Saturday, June 01, 2002
So... I'm home again. I was only away for a couple of days but the garden exploded in my absence. The pumpkins have already started to flower. One of the plum trees is covered in tiny plums and the other one isn't.

Anyway, since you asked, I had a wonderful time -- a 48 hour holiday in someone else's house and head and music.

In a couple of days I'll talk -- a very little, because it's too early -- about the music, when it's sunk in a little more.

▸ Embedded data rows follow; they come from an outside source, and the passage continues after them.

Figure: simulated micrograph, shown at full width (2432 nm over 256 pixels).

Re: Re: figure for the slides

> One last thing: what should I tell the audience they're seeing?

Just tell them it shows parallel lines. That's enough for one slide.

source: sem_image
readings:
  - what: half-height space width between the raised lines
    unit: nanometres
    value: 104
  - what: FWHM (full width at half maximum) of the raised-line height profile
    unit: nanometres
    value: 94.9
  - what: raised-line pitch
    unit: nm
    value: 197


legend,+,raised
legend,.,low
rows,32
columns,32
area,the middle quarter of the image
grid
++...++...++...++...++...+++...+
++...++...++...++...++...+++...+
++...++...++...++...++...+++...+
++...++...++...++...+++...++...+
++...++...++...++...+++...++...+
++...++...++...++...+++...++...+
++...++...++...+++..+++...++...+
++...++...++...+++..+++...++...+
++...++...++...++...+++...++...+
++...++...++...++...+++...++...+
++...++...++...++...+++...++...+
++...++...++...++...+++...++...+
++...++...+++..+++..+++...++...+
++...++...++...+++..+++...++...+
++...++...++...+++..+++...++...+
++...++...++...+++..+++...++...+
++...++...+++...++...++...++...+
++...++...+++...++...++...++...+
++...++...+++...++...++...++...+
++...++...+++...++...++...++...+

Apart from driving around (or sitting in a parked car) listening to music (and to the first chapter of the Coraline CD) we did a number of extremely sensible things, including buying our daughters Daphne-and-Scooby Doo Barbies, trying to figure out the best wall on which to hang this painting, eating sushi, sitting on the beach talking about copy protection for CDs (a bad thing, we decided, for a number of reasons) the difference between the Country and the Land and the pros and cons of keeping a weblog like this one, and, later, watching a lightning storm from the end of a dock. Good wines were drunk, although we never were.

Then it was this morning and we were on our way to the airport, and on the road she sang me a song called "Snow Cherries From France" which hasn't been recorded yet and isn't on the new album but has to be recorded and go and live somewhere, because it's truly lovely.

And then I came home. The Daphne and Scooby Doo Barbie was, you'll be happy to know, an enormous hit.

The Jungle Theatre in Minneapolis is doing a saturday season for kids,
based around kids' books, and tomorrow's is The Day I Swapped My Dad For Two Goldfish.

(Which reminds me. Did I mention that there will also be a local production of Signal to Noise at the Minneapolis Fringe?)


An FAQ came in pointing out a typo in American Gods I know I'd caught and fixed in manuscript... and I checked and found it was completely unfixed, and in every edition I checked. Sigh. I wonder if I'll be able to fix it in the 3rd printing of the paperback (we've already gone back to press for the second printing).